Fitness trackers: What’s the verdict on behavior change?
By Kristen Berman and Ingrid Melvaer Paulin | October 26, 2016
Fitness trackers have come a long way from the clunky and unreliable plastic devices they once were. Today’s versions are well-designed, more accessible and more accurate in tracking your steps than ever. They are also extremely popular, especially among the young and affluent. The market for wearables exceeded $2 billion in 2015, and is expected to hit almost 3 billion this year and over 4 billion in 2017. But do they actually help us get more active?
In order for fitness trackers to help shape our waistlines for the better, we’d have to make a few key assumptions about how and why they work.
Let’s review these key assumptions one by one to see if the the trackers are likely to increase our activity levels.
This assumption feels rather obvious but is a critical question to consider. Will you put on the device each morning? The device will struggle to impact your waistline if it sits in a drawer.
In a survey of 6223 Americans, researchers found that more than half of individuals who purchased a wearable device stop using it and, of these, one third did so before 6 months had passed.
A recent year-long study published in The Lancet Diabetes & Endocrinology, had the same issue: About 40% of research participants stopped using the tracker within the first six months, and by the end of the year a mere 10% of people were still wearing them. A big problem with fitness trackers is that it is difficult to get people to keep using them after the initial novelty has worn off.
Unfortunately, just increasing one’s knowledge of something is not that promising as a strategy for behavior change. Research suggests that this is the case in a wide area of domains, from financial literacy to information about calories. For example, there a wealth of information available on how many calories are in hamburgers or desserts, and while we know high-caloric foods will make us gain weight we still eat them.
A couple recent papers support that this may also be the case for fitness trackers. A September 2016 paper published in JAMA has shown that people who used fitness trackers as part of a weight loss program lost less weight than people who did not. As a potential caveat, it is important to note that this study was done with an old device rather than a modern tracker.

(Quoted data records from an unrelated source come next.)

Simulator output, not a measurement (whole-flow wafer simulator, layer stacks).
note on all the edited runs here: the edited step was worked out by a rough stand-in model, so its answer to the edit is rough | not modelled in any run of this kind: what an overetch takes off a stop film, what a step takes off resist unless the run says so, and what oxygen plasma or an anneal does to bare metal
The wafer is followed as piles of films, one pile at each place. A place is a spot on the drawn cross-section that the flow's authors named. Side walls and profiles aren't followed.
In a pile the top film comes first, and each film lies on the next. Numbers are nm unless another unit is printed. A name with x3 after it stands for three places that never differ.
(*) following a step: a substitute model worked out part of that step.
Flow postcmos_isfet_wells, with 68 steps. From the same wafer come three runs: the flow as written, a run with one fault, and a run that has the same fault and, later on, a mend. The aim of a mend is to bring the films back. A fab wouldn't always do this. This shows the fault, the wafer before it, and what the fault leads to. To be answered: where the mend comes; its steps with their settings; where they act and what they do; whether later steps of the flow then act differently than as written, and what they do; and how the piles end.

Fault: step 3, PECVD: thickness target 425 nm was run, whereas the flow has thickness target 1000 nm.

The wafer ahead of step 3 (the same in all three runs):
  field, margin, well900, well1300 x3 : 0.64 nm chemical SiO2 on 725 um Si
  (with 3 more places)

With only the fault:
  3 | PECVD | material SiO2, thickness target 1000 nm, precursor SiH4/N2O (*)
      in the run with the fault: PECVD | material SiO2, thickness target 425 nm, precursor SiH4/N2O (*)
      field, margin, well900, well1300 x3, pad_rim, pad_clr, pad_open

Another study, published at the beginning of October in The Lancet Diabetes & Endocrinology, showed that using a FitBit tracker only resulted in a small, insignificant boost to activity and did not significantly improve health outcomes. This was true even when participants were given a financial incentive to reach a weekly step goal.
Why is this? Behavioral science has shown in many domains, outside of health, that while having the facts is important, it is rarely enough to change our behavior. Behavioral scientists refers to this as the gap between action and intention.
Research about the gap between our intentions and actions suggests that just knowing you need 5000 more steps every day is not enough to get you to walk to work instead of taking the bus, or go for a 30 minute stroll after dinner instead of relaxing on the couch by the TV. To actually increase activity levels we would need to hack more deeply into our daily routines.
Think back to the last time you ate a salad for lunch and then fast forward to 3 PM. At 3 PM, you may have been hungrier than usual. Did you give yourself permission to grab a less healthy snack because you were so ‘good’ at lunch and had a salad? This is called the licensing effect, and it can cause interventions to backfire when people overcompensate for their good behavior by indulging in something less good.
When we feel great about reaching our step goals, we often celebrate by treating ourselves to a more unhealthy meal or an extra snack. This can add up in the long run, outweighing the positive effects of the small boost in activity.
Similarly, tracking may also change the nature of how we think about our fitness activities. Instead of it being a pastime we do out of pure enjoyment, it may start to feel like work. A study by Jordan Etkin from Duke University’s Fuqua School of Business found that measuring an activity can make us enjoy the activity less and do less once we stop tracking it. By focusing on the outcomes of things that used to be fun, enjoyable activities can become almost like a job.
So far, the research shows that when fitness trackers do help us get more active, it is usually because they are used in combination with other behavioral interventions. These interventions do not need to be complicated:
In 2015, the fitness tracker Jawbone introduced a feature called Duels to their app “UP” which applied the principle of adding a social element to engage users. Duels allow participants to challenge one or more friends to a competition where whoever has the most steps after a set period wins. The company replicated findings from behavioral science showing that the more people we exercise with, the more active we are: In fact, those who have just two teammates in the app move, on average, 7% more than those who use the step counters alone.